In the video, OSD founder Pamela Brown reads the pledge one line at a time, with each line chanted back by others. I played the video in a dark classroom. I also projected it on the room’s main screen, but I didn’t use the room’s amplification system because it sounds too much like an authoritarian public address and disperses the audio in a dominating way. External speakers connected to my laptop made the sound feel, to me, more localized and objectified, something we could focus on rather than an institutional part of the room. The students’ first reaction was, not to the words, but the sound: the verbal relay used at the public demonstration. Brows furrowed and heads cocked quizzically, they asked, “Why are they all repeating the speaker like that?” I explained how this provides additional amplification, but the students’ listening experience was instructive to me. Their unfamiliarity with a sonic practice of vocalization indicated their unfamiliarity with larger practices of collective, public social action.
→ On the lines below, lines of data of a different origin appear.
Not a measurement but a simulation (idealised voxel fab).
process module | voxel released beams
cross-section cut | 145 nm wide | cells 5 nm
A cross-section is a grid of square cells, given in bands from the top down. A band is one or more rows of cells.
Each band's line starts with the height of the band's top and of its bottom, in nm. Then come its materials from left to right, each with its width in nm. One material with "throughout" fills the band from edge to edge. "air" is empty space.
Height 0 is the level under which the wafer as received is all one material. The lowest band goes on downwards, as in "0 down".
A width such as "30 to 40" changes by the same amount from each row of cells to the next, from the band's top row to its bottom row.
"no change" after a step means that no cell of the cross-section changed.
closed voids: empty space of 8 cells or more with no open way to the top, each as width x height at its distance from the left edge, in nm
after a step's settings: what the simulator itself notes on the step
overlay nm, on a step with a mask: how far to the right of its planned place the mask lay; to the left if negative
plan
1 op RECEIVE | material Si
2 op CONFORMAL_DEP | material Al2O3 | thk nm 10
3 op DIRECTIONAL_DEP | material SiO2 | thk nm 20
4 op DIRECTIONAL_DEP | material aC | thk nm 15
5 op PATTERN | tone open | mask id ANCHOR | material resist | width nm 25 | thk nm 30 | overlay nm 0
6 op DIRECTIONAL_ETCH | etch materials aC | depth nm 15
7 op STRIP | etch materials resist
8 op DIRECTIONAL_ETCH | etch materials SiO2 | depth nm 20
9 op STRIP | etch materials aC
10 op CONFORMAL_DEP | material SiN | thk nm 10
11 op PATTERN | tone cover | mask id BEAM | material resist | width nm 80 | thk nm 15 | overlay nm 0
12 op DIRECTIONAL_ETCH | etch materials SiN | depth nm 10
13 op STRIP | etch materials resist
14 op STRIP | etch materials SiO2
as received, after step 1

Listening to OSD, and paying attention to how my students listened to it, informed me of larger contexts they needed to understand and discuss it, in ways that the object of the text did not suggest to me. It made me think about the experience and process of my students’ encountering OSD. I immediately noticed its ambient sounds of city life, which I no longer hear. These sounds of traffic, the acoustics of being surrounded by buildings, etc. gave several urban dimensions to the movement the pledge text did not. From the perspective of Upstate South Carolina, “urban” is not a simple thing, an identity or geography category, but intersectional: our largest city, Greenville, has a population under 60,000. City noises feel not merely urban, but un-Southern, and thereby alien. (I say un-Southern rather than Northern or Yankee because another thing I’ve learned here is the inadequacy of that binary: Los Angeles, for example, is not a Northern city but most certainly is as un-Southern as New York. Cities also carry a class dimension.) Even though my school is one of the elite institutions in this area, this region is still worse off economically than the rest of the country and has a generally lower cost of living. Cities require money to live in. In spatial, class, and urban dimensions, OSD felt alien.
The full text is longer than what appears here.